Farm Bureau: WDFW should let ranchers see where wolves are

  •  April 3, 2020
  • Washington ranchers in wolf country should get GPS-collar data, rather than depend on state wildlife managers to tell them where dens are in the spring and early summer, a state Farm Bureau official said Tuesday at a meeting of Fish and Wildlife’s Wolf Advisory Group.

    The organization’s director of government relations, Tom Davis, a member of the group, said he’s frustrated by the department’s long-standing policy of blacking out collar data until July 16, well after cattle are turned out on summer grazing pastures.

    The department should trust ranchers to stay away from dens, he said.

    “If you get a bad actor, you do something about the bad actor, but you don’t treat everyone like a bad actor, and that’s what they’re doing now,” Davis said in an interview.

    Fish and Wildlife officials defended the black-out period. Wolf specialist Ben Maletzke said the department keeps ranchers informed about pack movements, including the location of stationary dens. “You don’t need daily conversations to tell them it’s in the same place,” he said.

    The advisory group met by phone Tuesday and planned to meet again Wednesday to review wolf-related activities by the department. Davis used the opportunity to challenge the department’s black-out policy.

    Ranchers should be able to check daily on wolf movements without waiting to be contacted by the department, he said.

    “I still don’t understand why we’re not making it easier to get this information in the hands of the producers,” Davis said. “We won’t be comfortable until that data pipeline is opened up more, for the good our producers.”

    The collars intermittently signal the location of a wolf, identifying dens in the spring and rendezvous sites in the summer, and giving an overall picture of a pack’s territory.

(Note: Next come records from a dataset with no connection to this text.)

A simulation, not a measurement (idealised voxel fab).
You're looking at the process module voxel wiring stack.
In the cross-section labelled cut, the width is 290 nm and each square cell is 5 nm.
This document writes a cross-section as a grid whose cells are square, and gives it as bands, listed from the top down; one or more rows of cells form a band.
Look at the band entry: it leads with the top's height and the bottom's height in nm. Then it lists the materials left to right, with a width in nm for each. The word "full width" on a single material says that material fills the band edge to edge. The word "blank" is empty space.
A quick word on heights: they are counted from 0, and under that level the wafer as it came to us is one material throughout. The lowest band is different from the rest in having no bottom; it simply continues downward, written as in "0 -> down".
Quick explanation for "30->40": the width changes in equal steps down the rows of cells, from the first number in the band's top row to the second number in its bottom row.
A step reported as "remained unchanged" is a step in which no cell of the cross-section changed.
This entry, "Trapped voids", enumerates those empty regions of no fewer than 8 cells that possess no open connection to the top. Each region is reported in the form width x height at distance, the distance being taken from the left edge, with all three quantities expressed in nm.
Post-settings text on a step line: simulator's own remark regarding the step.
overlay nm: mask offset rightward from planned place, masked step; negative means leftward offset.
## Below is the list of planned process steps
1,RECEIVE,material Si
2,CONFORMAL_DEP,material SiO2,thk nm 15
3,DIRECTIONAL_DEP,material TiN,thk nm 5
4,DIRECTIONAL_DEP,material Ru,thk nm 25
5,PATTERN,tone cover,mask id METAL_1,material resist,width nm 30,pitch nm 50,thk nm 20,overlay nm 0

    Fish and Wildlife had collars on 28 wolves, or 22% of the state’s population, at some point in 2019.

    After July 16, when pups have left dens and are more mobile, ranchers can have direct access to collar data if they sign an agreement to keep the information to themselves. The department has given no indication the policy will change this year.

    “I think Tom’s right. The information should be put other there,” Stevens County Cattlemen’s Association President Scott Nielsen said in an interview. “They (Fish and Wildlife) may have some individual ranchers who are satisfied. I can tell you, I don’t know any of them.”

    Bill McIrvin, a partner in the Diamond M Ranch in northeast Washington, said the family-owned operation isn’t getting information from the department about the whereabouts of wolves. “We are not, and we never have,” he said.

    Diamond M was accused by a Washington State University professor in 2016 of provoking attacks on cattle by placing salt blocks near a den. WSU officials repudiated the comments, saying the claim had no basis in fact and that the ranch didn’t know where the den was when it released cattle.

    McIrvin said knowing that the den was there could have saved the ranch “a lot of heartache.”

    “We would not have put the salt there if we had known because we wouldn’t want to have held cows where the den site was,” he said.

    Diamond M has not signed an agreement with Fish and Wildlife to get collar data after the black-out period. The agreement was too intrusive, McIrvin said.

    He also said the collars allow Fish and Wildlife to name packs, focusing attention on the fate of packs rather than reducing conflicts in specific areas.

    “Collars kind of keep everybody stirred up,” he said. “The wolves aren’t the problem, it’s the bureaucracy around the wolves that are the problem.”